(emphasis added)
Yes, I'd like to second and emphasize this: as a general default (certainly with exceptions!), I'd really like government policies to focus on outcomes over methods, which often vary wildly by specific location. In some cases there really is nothing to be done, a place is toast because it's built (literally in some cases) on sand and kinda disposable. But other places facing increased flooding (this includes tons of stuff around where I live) or other natural disasters are built on solid bedrock, are in areas hard up for housing and expensive, and are perfectly fine 99% of the time, and thus solid candidates to just adapt. I worked with a neighbor on a project to lift his entire 2 story building 9ft or so and move it a little, something I hadn't considered at all as a possibility before but turns out to have a number of companies around that do it. As well as being really cool to witness, really interesting folks with very neat equipment and expertise, it was surprisingly "affordable", as-in yeah it was expensive but at ~$44k for the lift including new support pillars/foundation and electrical it was a fraction of what building a new home would be let alone all the other things that come with a property. It was extra (mostly us working for beer/friendship on the labor side) to build new stairs and other arbitrary finishing work, but I think the result is actually pretty nice, the space underneath is now a patio and nice outdoor eating area, if water gets bad just have to move chairs and little table, then it's fine (and easy to clean) even if it's under 4ft of water.

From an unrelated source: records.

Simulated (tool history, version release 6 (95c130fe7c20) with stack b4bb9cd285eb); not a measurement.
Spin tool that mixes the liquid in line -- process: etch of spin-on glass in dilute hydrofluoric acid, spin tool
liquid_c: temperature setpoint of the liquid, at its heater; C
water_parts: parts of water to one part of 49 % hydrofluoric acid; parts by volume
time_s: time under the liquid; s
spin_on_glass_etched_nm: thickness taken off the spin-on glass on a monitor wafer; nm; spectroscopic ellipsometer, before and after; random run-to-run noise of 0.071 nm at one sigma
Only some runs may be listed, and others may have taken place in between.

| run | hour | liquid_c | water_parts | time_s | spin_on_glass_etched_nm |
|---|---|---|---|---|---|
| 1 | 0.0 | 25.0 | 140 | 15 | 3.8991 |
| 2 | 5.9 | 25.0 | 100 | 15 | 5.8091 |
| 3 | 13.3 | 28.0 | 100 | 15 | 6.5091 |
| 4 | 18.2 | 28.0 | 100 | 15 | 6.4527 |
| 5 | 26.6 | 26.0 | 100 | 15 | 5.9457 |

Basically if the desired outcome is "floods can happen here without any rebuilding/building repair required or externalities on others like major pollution) then I'd prefer governments stay laser focused on that and be very cautious about dictating how exact people accomplish that vs incentives and support that work towards the best balance of outcomes as cheaply as possible. Adaption is more feasible then I see commonly acknowledged in the media, we can build houses/properties that will shrug off cat 5 hurricanes or are far more resilient to fires or floods or earthquakes or the like. Often surprisingly cheap efforts upfront can make a big difference long term. And politically telling people to abandon homes/properties is always going to be a challenge, particularly when a location is highly desirable most of the time. Whereas saying "you can stay but you can't do so on the backs of others without investing reasonable effort in prevention" is a lot harder to argue with as well as being much more optimistic.